Slender growth prospects for filmed entertainment
Box-office revenues are likely to surpass physical home entertainment sales next year but the overall Australian filmed entertainment market can expect minimal growth in the next five years.
PwC’s Entertainment and Media Outlook 2014-2018 predicts B.O. takings will increase from $1.1 billion last year to nearly $1.3 billion in 2018, a compound annual growth rate (CAGR) of 3.3%.
Pro-rata, that is better than the overall filmed entertainment market which PwC projects will expand from $2.6 billion in 2013 to $2.78 billion, a CAGR of just 1.1%.
PwC’s Megan Brownlow acknowledges the film sector is notoriously hard to predict because no one knows how commercial the product will be in the coming years.
“Cinema admissions are likely to remain stable as Australians continue to relish a unique experience which cannot be replicated in the home,” the report notes.

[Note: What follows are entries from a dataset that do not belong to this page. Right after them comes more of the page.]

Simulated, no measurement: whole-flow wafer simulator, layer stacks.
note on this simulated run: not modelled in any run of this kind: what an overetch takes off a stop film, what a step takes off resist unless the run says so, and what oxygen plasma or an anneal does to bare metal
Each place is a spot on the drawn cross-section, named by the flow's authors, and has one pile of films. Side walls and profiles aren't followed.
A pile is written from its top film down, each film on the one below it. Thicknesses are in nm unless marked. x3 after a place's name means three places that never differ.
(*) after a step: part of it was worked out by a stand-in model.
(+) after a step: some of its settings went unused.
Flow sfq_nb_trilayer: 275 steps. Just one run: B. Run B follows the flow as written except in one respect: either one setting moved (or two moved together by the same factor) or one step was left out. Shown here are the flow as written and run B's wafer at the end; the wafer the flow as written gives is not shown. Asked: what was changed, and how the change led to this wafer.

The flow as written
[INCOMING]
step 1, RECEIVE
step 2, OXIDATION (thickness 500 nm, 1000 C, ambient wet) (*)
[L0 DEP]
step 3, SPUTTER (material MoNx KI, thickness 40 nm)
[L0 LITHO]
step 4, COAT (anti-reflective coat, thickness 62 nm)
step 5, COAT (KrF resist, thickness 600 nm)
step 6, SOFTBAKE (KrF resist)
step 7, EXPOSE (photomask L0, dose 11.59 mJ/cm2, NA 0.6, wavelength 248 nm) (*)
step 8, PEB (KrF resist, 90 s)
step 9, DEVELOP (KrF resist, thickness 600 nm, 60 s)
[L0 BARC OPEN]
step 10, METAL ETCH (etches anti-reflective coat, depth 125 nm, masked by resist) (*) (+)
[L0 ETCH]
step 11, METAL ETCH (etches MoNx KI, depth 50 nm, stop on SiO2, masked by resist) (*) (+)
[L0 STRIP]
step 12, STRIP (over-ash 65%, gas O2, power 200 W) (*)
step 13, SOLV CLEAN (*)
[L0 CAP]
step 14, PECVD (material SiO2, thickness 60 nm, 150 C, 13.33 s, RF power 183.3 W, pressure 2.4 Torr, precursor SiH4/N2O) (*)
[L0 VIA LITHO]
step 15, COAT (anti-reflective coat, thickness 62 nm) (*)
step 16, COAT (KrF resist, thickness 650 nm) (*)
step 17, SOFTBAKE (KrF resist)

The physical retail and rental market will continue to decline but the firm believes DVD kiosks will help extend the rental market for at least five years.
Despite the growth in electronic sell-through and Video-on-Demand, home entertainment revenues are expected to fall from $1.43 billion in 2013 to $1.36 billion in 2018.
The outook for the in-store rental market is bleak as the firm predicts revenues will plummet from $82 million this year to just $16 million in 2018.
The entire sell-through category is forecast to decline from $1.17 billion to $1 billion. Craig White, CEO of Access Digital Entertainment, which owns e-tailer EzyFlix.tv, contends that pricing is a barrier to digital sales, telling PwC, “Consumers are not seeing the benefit of paying $25 for a new release versus a $6 rental transaction. There is room for the price to come down on EST.”
VoD revenues from streaming and over-the-top services such as Apple TV, Xbox Live, PlayStation and JB Hi-Fi’s Now Video are expected to more than double, from $103 million last year to $255 million in 2018 .
The outlook is similar for Subscription VoD, which could expand from $43 million to $85 million.
“Despite the costs and complexity involved, we expect retailers will embrace digital as the shift becomes inevitable,” the report concludes.